10-min Docker Install with DARPA TC/OpTC Datasets¶

Download datasets¶

DARPA TC and OpTC are very large datasets that are significantly challenging to process. We provide our pre-processed versions of these datasets. We use a postgres database to store and load the data and provide the dumps to download.

Sizes for each database dump are as follow: compressed is the raw size of each dump, uncompressed is the size taken once loaded into the postgres table.

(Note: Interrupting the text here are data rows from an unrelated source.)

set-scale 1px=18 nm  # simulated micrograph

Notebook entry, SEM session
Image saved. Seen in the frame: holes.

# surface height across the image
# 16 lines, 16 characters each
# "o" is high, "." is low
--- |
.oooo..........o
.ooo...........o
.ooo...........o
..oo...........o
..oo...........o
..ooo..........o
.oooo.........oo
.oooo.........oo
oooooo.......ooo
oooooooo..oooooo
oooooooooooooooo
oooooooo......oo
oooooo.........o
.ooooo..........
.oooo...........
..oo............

Dataset	Compressed (GB)	Uncompressed (GB)
`CADETS_E3`	1.4	10
`THEIA_E3`	1.1	12
`CLEARSCOPE_E3`	0.6	4.8
`FIVEDIRECTIONS_E3`	3.2	22
`TRACE_E3`	11	100
`CADETS_E5`	36	276
`THEIA_E5`	5.8	36
`CLEARSCOPE_E5`	6.2	49
`FIVEDIRECTIONS_E5`	39	280
`TRACE_E5`	91	710
`OPTC_H201`	2	9
`OPTC_H_501`	1.5	6.7
`OPTC_H051`	1.7	7.7
`ATLASV2_EDR`	0.2	1
`CARBANAKV2_EDR`	1.1	6.6

Steps:

Datasets can be downloaded in two ways.

Option 1: From the Google drive interface¶

Go here and download the database dumps associated with the datasets you want.

Option 2: From CLI¶

On most servers, it is more practical to download from CLI. To do so, you must first get a Google API authorization token (as explained here):

First, go to OAuth 2.0 Playground
In the Select the Scope box, paste https://www.googleapis.com/auth/drive.readonly
Log into your Google account
Click Authorize APIs and then Exchange authorization code for tokens
Copy the access_token

Then use this script to download the datasets directly from CLI (datasets should be in lowercase):

# Example 1: Comma-separated datasets
./download_datasets.sh cadets_e3,optc_h201,clearscope_e5 YOUR_ACCESS_TOKEN

# Example 2: All datasets
./download_datasets.sh all YOUR_ACCESS_TOKEN

Alternatively, here are the guidelines to manually create the databases from the official DARPA TC files.

Docker Install¶

If not installed, install Docker following the steps from the official site and avoid using sudo.
Then, install dependencies for CUDA support with Docker:

# Add the NVIDIA package repository
curl -fsSL https://nvidia.github.io/libnvidia-container/gpgkey | sudo gpg --dearmor -o /usr/share/keyrings/nvidia-container-toolkit-keyring.gpg
curl -s -L https://nvidia.github.io/libnvidia-container/stable/deb/nvidia-container-toolkit.list | \
  sed 's#deb https://#deb [signed-by=/usr/share/keyrings/nvidia-container-toolkit-keyring.gpg] https://#g' | \
  sudo tee /etc/apt/sources.list.d/nvidia-container-toolkit.list

# Update and install
sudo apt-get update
sudo apt-get install -y nvidia-container-toolkit

# Restart services
sudo systemctl restart docker
sudo nvidia-ctk runtime configure --runtime=docker
sudo systemctl restart docker

Load databases¶

We create two containers: one that runs the postgres database, the other runs the Python env and the pipeline.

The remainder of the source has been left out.